The regular quarterly auction announcement held steady the amount of long-term debt issued by the Treasury at the last refunding.

Details of the offerings:

• The Treasury said it will sell $32 billion in three-year notes on Aug. 9. The Cusip number is 912828RB8. The notes mature Aug. 15, 2014.

• The Treasury will sell $24 billion in 10-year notes on Aug. 10. The Cusip number is 912828RC6. The notes mature Aug. 15, 2021.

• The Treasury will sell $16 billion in 30-year bonds on Aug. 11. The Cusip number is 912810QS0. The bonds mature Aug. 15, 2041.

All of the auctions will settle on Aug. 15.

The Treasury has been gradually lengthening the average maturity of the securities it issues—to almost 62 months in July from about 49 months in late 2008, after the government flooded the market with shorter-term Treasury bills during the financial crisis.

"Irrespective of anything or any discussion about ratings agencies our intention is to continue on that path," Ms. Miller said.

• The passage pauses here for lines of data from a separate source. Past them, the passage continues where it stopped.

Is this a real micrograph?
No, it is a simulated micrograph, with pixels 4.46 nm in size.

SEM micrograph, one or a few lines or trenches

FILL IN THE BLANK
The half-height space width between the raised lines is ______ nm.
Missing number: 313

During the current quarter, the Treasury will meet the balance of its financing requirements with regular weekly bill auctions, monthly security auctions, and Treasury inflation-protected securities, or TIPS, auctions. The Treasury said it expects to modestly decrease nominal coupon issuance in coming months.

It also said it expects to provide more guidance in November about TIPS issuance in 2012.

Next week's auctions of long-term debt will refund $24.4 billion of maturing securities and raise $47.6 billion of new cash, the Treasury said.

On Monday, the Treasury estimated it expects to borrow $331 billion this quarter. For the next quarter, October through December, the Treasury expects to borrow $285 billion.

The agency wouldn't have been able to issue new debt if Congress hadn't agreed to raise the debt ceiling.